The Zen of Spark: What is it, exactly?
Apache Spark is a general-purpose, distributed, memory-based, parallel computing engine.
Man, that’s a mouthful.
Although technically accurate, that description comes across as just so much marketing-speech. But the fact is, we can learn a lot about Spark’s key characteristics by breaking it down.
- General Purpose: For quite some time now, the Map Reduce algorithm was the primary modus operandi for processing vast amounts of data in a parallel manner at scale. Unfortunately, some computing tasks do not fit so neatly into that manner of organizing a problem. Spark can do things differently, including sitting back and listening for streaming data, which it then packages up into “microbatches” that it sends on to your code. The code can do whatever it needs to with the microbatch–or with the batch from the “regular” batch interface. In addition, Spark can also manage state and hand it to your code with each element of a batch. In this way you can enable long-running, stateful operations.
- Distributed: Like most “internet-scale” software, Spark is designed to scale horizontally on what is essentially commodity hardware. It supports pluggable resource managers like YARN, Mesos, or even its own default scheduler to manage the allocation of resources across the cluster. This means that you can potentially run more than one application at a time across the cluster. I use the word “application” for the sake of familiarity, but they are also sometimes referred to as “jobs”. The term “job” can be a bit of a misnomer since it implies something that runs once and disappears. Spark applications do not necessarily behave that way.

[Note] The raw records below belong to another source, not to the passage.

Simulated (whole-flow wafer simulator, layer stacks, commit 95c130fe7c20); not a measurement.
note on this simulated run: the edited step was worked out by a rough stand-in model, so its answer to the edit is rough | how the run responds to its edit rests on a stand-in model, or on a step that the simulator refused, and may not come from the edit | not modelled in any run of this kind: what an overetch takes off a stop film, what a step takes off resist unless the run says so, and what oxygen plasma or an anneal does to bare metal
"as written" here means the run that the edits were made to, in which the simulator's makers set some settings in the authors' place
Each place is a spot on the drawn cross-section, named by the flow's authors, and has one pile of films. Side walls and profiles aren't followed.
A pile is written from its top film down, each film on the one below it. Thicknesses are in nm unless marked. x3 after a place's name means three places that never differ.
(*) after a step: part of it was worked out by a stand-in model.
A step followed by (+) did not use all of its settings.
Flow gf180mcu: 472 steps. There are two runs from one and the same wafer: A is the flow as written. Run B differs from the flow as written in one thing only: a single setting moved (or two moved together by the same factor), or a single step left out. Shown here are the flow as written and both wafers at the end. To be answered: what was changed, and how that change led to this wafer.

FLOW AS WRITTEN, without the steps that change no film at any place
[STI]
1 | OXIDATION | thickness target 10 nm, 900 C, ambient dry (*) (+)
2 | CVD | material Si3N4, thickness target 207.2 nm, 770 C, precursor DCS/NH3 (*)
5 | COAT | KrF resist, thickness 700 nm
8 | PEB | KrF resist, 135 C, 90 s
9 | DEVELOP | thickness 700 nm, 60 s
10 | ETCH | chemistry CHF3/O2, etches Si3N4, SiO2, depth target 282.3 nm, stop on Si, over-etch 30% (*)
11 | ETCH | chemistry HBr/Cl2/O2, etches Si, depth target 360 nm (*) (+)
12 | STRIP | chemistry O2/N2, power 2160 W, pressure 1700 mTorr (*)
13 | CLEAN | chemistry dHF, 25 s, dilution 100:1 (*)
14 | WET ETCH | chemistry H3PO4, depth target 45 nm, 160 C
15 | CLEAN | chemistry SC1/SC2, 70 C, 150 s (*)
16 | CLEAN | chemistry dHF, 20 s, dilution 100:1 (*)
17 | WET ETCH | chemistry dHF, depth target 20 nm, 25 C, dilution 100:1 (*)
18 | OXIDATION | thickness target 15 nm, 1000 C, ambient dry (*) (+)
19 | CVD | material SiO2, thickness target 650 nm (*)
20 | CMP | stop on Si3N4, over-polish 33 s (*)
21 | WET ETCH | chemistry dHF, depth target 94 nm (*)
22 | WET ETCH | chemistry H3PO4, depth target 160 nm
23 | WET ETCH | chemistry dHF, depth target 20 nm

- Memory-based: Spark can cache data, and in fact holds entire chunks (partitions) of data sets in memory as a matter of course. Best of all, thanks to its versatile caching abilities, you can reuse these chunks of data in subsequent operations–they do not need to be recomputed or re-read each time they are used. Even more importantly, if one partition fails, its data can be reconstituted on another without intervention. You don’t need to lift a finger. That is darn-near magical and is a big attraction to developers of mission critical applications.
- Parallel Computing Engine: Spark’s superb abilities with respect to parallel execution are quite likely another huge cause of its staggering growth in the marketplace–it simplifies the way we write programs needing to execute in parallel. It is only a small exaggeration to say that, in Spark, parallel execution is more a function of configuration than changes needed in code. Nevertheless, it is important to understand Spark’s parallelism to some degree in order to write efficient Spark applications: The unwary can trigger unnecessary “shuffling” of huge amounts of data around the cluster.
So what kind of applications are a good fit for parallel computing in general and Spark’s brand in particular? The answer is not cut and dried, but there are two common usage scenarios:
- Applications with enormous or even unbounded data sets: One example of this would be an application that processes sensor data: The sensor data may get read every four seconds (as is the standard for electric utilities), so even a simple voltage meter can generate huge data sets over time. Spark lets you process and analyze (or maybe more importantly, re-process and re-analyze) these data sets in a reasonable amount of time. You can scale up your cluster to handle a burst of processing needs and then drop it back down or turn it off altogether when there is no more data. This potentially saves money–lots of money.
- Applications requiring high speed processing: To continue with the sensor data example, consider an application that monitors the temperature in a million buildings worldwide on a one-minute interval. To minimize latency, those million readings could be partitioned across a Spark cluster and appropriate and timely notifications or alarms raised when readings exceeded configured thresholds. Spark streaming provides a mechanism where this can happen in near real-time–and all with Spark’s considerable scaling and partitioning capabilities. It also allows you to do considerable analytical work in near real-time, on-the-fly–a fact we have exploited with remarkable benefits at Blueprint Consulting Services.
The first class of application is the type most frequently associated with Spark: You feed the beast a ton of data and it chews through it and executes a variety of analytics. Again, the speed is more a function of configuration and cluster size than anything technical.
The second class of application–those requiring near real-time responses–are a growing subset of the Spark community’s usage of the platform, all thanks to Spark Streaming.
In the real world, things are often not so neatly divided or categorized: We now want real-time monitoring *and* rich analytics over the same data. Thankfully, Spark can handle both.